Tim's
Tim's

Reputation: 93

How is the memory allocated when I declare a pointer of a structure in C

I want to know how the memory is allocated when I'm using a pointer to declare my structure.

struct car{
    int id;
    int age;
};

So if I'm right, for most the compilers, the structure size is 8 bytes because int(4B) x 2 = 8B.

Now the point I don't understand.

//1
struct car *ptr = malloc(sizeof(struct car));
//2
char buffer[4090];
struct car *ptr = buffer;
//3
struct car *ptr = malloc(1);

In these 3 cases the size of the *ptr is 8 sizeof(*ptr). Why? And how is it represented in the memory?

Upvotes: 1

Views: 121

Answers (2)

A.S.H
A.S.H

Reputation: 29332

sizeof(something) is nothing represented in memory. It is determined at compile time.

Since ptr is declared as a car*, sizeof(*ptr) is for the compiler the size of the car structure.

This does not depend on the value of ptr or where it is pointing at, even if it is null.

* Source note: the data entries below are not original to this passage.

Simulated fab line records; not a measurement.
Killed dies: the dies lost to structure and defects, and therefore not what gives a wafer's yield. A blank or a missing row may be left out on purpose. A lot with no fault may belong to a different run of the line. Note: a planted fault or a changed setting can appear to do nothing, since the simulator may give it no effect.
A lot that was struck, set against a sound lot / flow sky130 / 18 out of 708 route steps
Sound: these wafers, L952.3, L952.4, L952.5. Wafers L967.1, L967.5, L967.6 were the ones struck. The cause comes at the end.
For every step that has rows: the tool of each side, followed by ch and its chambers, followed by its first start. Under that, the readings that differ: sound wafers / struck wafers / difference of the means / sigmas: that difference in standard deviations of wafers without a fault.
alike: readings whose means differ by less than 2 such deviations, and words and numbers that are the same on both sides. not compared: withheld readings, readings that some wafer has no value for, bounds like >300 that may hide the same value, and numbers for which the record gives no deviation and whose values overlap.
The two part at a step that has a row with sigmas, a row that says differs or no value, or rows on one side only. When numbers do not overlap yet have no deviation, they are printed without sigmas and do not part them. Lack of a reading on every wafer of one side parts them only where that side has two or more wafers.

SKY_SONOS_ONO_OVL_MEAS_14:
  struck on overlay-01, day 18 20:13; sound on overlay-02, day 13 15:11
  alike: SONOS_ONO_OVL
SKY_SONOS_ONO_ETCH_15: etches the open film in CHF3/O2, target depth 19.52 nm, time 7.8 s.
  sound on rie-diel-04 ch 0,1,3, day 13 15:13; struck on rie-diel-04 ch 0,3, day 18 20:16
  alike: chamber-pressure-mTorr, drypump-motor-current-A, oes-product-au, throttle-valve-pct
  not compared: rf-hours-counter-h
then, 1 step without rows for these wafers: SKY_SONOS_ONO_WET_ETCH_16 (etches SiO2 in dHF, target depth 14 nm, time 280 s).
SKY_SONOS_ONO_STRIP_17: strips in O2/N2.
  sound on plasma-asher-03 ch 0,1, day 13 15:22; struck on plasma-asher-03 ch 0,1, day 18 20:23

On the other hand, sizeof(ptr) (without the star) is the size of a pointer, which depends on the system (i.e. 8 Bytes on a Win 64-bit). In this case, the type of the pointee does not matter.

Upvotes: 2

The type of the expression *ptr is struct car, which is 8 by your own reckoning.

As to why all three cases say the size is 8 for the sizeof(*ptr): in all three cases, C thinks of your ptr variable as a pointer to a car struct, declared so by you. So it cannot treat those 3 different ptr variables differently, and neither will it treat *ptr differently. It does not matter whether it's a single car item (1 case), or one of many in an array (2nd case), or indeed a completely broken bit of one byte long memory which is not even full car struct (3rd case).

C trusts the programmer to make sure that whatever is pointed at is actually there.